In this Business Chat, we sat down with Experian’s Director of Data Management, Ben Bargoil, and Cloudera Chief Customer Officer, Anupam Singh to talk about the data management investments Experian is making in machine learning and A.I, and how these investments are helping our clients.
Ben, can you share a little bit about some of the data challenges we are having here at Experian?
[Ben]: Most of the challenges we’ve been facing and working closely with Cloudera and solving over the last say two years have been in response to growing demands from the marketplace, right? What was considered acceptable even two years ago, in terms of data coverage and data accuracy, is no longer meeting our customers’ needs in the marketplace. And add to that the legacy processes and legacy environment that we operated in, we’re challenged with keeping up with the variety, the volume, and the velocity of data that Experian has, and that coupled with our previous approaches to data management, that weren’t flexible enough necessarily to empower these new approaches. Right? Again, most of what we wanted to solve were related to how we can continue to do what we’re doing but do it in a much more efficient, much more impactful way for our customers.

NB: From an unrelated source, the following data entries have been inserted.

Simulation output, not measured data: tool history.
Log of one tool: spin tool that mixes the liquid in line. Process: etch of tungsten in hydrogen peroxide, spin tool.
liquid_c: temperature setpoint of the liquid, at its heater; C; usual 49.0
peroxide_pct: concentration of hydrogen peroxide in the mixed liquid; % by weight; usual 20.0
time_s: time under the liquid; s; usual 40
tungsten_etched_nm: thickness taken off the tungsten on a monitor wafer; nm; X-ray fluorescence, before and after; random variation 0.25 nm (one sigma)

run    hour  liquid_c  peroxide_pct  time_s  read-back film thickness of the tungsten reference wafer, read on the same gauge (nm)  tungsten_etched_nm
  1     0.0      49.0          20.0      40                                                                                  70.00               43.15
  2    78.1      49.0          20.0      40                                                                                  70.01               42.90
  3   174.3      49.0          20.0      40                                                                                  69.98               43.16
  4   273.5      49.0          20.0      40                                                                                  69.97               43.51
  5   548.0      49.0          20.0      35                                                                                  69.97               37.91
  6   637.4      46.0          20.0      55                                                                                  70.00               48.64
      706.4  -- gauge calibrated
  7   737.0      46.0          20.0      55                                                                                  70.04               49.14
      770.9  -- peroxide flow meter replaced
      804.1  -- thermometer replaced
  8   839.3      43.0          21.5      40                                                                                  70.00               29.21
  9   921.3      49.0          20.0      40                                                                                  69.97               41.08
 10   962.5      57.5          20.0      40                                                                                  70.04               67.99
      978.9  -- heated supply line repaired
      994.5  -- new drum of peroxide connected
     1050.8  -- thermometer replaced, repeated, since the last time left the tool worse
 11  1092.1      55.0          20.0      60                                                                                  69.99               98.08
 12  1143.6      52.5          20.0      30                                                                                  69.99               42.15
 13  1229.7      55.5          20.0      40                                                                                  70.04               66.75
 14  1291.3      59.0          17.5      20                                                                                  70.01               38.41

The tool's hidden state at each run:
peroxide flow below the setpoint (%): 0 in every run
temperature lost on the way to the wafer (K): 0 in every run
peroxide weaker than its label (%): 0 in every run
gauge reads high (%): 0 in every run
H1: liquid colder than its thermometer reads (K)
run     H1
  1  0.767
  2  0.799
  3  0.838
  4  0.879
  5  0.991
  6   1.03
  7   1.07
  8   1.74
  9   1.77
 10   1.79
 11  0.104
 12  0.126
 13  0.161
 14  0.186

Anupama turning to you; what solution did Cloudera prescribe to Experian to help us address some of these challenges?
[Anupam]: Machine Learning is only as good as the data, and so the solution that we provided is a comprehensive solution called Cloudera Data Science Workbench. Yes, the more charismatic part of the product is that you can do Machine Learning apps and build neural networks. But in reality, where we saw Experian needed the product is things like data de-duplication, classification. So it is almost a prologue to the machine learning problem. So that’s the solution that we provided.
Ben, can you explain how these investments help Experian clients?
[Ben]: When we were creating this new, these new approaches, and this new team, one thing that I was determined that I needed this centralized hub, right. I wanted a central hub in which we could build an entirely new ecosystem, and as we worked with the Cloudera team, it became obvious to us that CDSW was going to be our best choice.
[Ben]: So while we were investing in a CDSW, Experian had also been investing in our new technology environment, and putting those two together was the key to our success. Each one of these challenges has a direct line of sight to our clients. And most of them are based on direct feedback we’ve received from clients over the previous years if you will, and one of the great things that we’ve done inside of CDSW inside of the applications is measuring the impact to Experian customers. So we know confidently, we can state that millions and millions of customer interactions with our data have been improved thanks to the solutions we’ve built inside of CDSW.
Anupam, did Experian have any unique challenges that stood out to Cloudera when we engaged with you?
[Anupam]: Of course, with Experian, you know, I tell the team internally at Cloudera that we are all Experian customers indirectly, right? Anytime I’m going to buy something, Experian is in the workflow. So that always stands out for us. But the sheer scale of Experian, when you have almost a billion unique users that you’re serving, you guys are one of the biggest Internet properties on the planet that nobody has heard of. When we were looking at the nomination for Data Impact awards, any small gains, 10% for Experian’s actually a hundred million human beings on the planet, and so, that stood out for us. That’s what got us excited about working with Experian on this problem, the sheer scale of it.
How, how long did it take before you saw measurable results in working with the Cloudera solution?
[Ben]: If you go back, let’s go back two years ago when we were first creating this new ecosystem, and we first started our engagement with CDSW. There were the normal growing pains associated with a new environment, a new toolset, and a new team that we were onboarding onto Experian as well. So between the time we started working with Cloudera, it was many months until we had created a team, launched our first application, and started to make improvements to the database. Fast forward to today, we have many applications that have been created and launched in production, and the great thing is, this is very typical of most machine learning applications, you spend most of your time with the data, exploring, cleansing the data, creating the features you need to use within your machine learning application.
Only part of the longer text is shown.